Monday, October 26, 2015

The Art of Misdirection

image from  ite.org

"The cat made a mess on the floor," my husband announces in disgust.

I am half asleep and, truth be told, I don't want to wake up. The bed is warm and I am snuggled into that perfect place where the pillow fits your head just right, the blankets are swaddled close so there are no drafts anywhere. And nothing aches. This early in the morning, any morning, having no aches is a miracle and I don't want to tempt fate by moving.

As you may know, I write murder mysteries -- Murder on Ceres. To begin the mystery, there must be a murder, or at least a dastardly deed. In this case a catastrophe. So I, the reader, am on the hook wondering exactly what has happened. And the misdirection is a simple lack of information. I'm allowed, nay encouraged, to imagine my own misdirections.

A mess? Without moving a muscle, my mind races through the possibilities -- in descending order the worst possibilities first.

Diarrhea. Cat diarrhea would surely be the worst. Kocka has never had diarrhea. (Kocka, pronounced kotch-ka with a long o. It means cat in Czech.) I know he hasn't had access to anything unusual to eat. Though I did see him toying with a small jumping spider. Would that upset his digestive system?

A hairball. The damned cat has long hair. Ooooh, I hate stepping on a fresh hairball, barefooted. No wonder my husband sounded disgusted.

I don't open my eyes. I don't ask what kind of mess. I just hope my dear, sweet, kind husband will clean it up and let me go back to sleep.

I read murder mysteries -- John Lescroart is my favorite. I watch murder mysteries on television -- Midsomer Murders, which my husband refers to as the Gilligan's Island of cop shows. Mysteries use misdirection.

To make a good story, misdirection must be done properly. Like the picture at the top of this post. The misdirections must let the reader imagine several directions, gradually moving through the possibilities.

The best misdirections do not seem contrived. They don't flash like neon No Vacancy signs. They just offer a nod toward the husband as the killer. If the misdirection were too obvious, we Americans would be convinced it was a red herring.

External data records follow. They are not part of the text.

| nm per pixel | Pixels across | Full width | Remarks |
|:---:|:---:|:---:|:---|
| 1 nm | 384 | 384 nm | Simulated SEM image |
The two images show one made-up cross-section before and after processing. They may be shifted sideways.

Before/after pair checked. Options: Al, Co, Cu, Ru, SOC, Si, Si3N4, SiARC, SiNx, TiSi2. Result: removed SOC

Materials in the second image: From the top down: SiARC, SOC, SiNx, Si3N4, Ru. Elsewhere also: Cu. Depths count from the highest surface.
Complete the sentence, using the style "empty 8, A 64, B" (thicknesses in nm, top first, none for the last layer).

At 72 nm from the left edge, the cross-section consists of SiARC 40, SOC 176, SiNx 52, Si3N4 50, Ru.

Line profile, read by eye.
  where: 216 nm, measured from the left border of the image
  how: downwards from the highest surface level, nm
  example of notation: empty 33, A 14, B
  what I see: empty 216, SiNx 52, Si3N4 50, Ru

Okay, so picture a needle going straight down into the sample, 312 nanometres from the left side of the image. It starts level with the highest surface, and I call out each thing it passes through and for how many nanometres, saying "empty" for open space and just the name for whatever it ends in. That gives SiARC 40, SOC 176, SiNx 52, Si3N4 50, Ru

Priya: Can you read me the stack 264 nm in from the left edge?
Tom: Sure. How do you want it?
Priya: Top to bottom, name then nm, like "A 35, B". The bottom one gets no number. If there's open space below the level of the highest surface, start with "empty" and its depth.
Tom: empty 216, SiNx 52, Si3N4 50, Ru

(Having been raised on Oklahoma Prairie and now living at the foot of the Rocky Mountain foothills, I don't have a clue what a herring is -- red or otherwise. I do know it's a fish of some kind. Not a trout or a farm-raised catfish, both of which are tasty, tasty.)

Maybe I should write a murder mystery involving a husband who not only is the most obvious killer -- BUT who, in fact, done the dirty deed. Oooooh. Then the misdirections would have to be tasty, tasty. He'd be so aggrieved -- mostly. And solicitous of his poor, dead wife's family -- maybe a little too solicitous of his wife's younger, blonder sister.

"He's shredded paper," my husband declares, merely disapproving.

That's not so bad, I think.

Maybe this is the most devious misdirection of all. A possibility that it's not a crime. Maybe an accident. Suicide. I can relax a bit. Have some sympathy for the poor widower -- errrr, cat.

And then the mystery writer drops the hammer. Our hero is about to be bludgeoned in the dark, dank basement.

Did I leave one of those checks from the insurance company where Kocka could get it? Or is it the latest iteration of  my last short story. Have I backed that up? What changes had I made? God, I hope it's not really my "last" short story. Surely I can write more.

In the end, the solution to the mystery must be congruent with the general direction of the story. Nothing out of the blue.

"It's toilet paper," my husband says.

Toilet paper? But my husband is discussing a mess the cat made at the door into the hall. Our bathroom is all the way across the bedroom. Kocka is famous for unrolling the toilet paper beside the toilet, but how could he get toilet paper from the bathroom unrolled all the way to the hallway door?

I can't lay in bed any longer.

Indeed, my husband is standing over a mostly shredded, one-quarter-full roll of mangled, only slightly damp, toilet paper.

Oh, I see.

A couple of days before I'd discovered that same partial roll of toilet paper in the toilet in the main bathroom. No doubt knocked into the toilet by a certain long haired cat. I'd fished it out (the toilet paper not the cat) and dropped it into a plastic basin on the counter beside the sink, intending to return soon and dispose of it properly. (What is it they say about the road to hell?)

The main bathroom door is a scant two feet down the hall from our bedroom door. Figure maybe four more feet to where the basin in question -- now empty -- rested upside down on the floor. Kocka carries things in his mouth. (Maybe he was a dog in one of his last lives.)

No more misdirection. Mystery solved. In fact, two mysteries. We'd heard a muted crash in the night, my husband and I. We both said, "The cat." Rolled over and went back to sleep.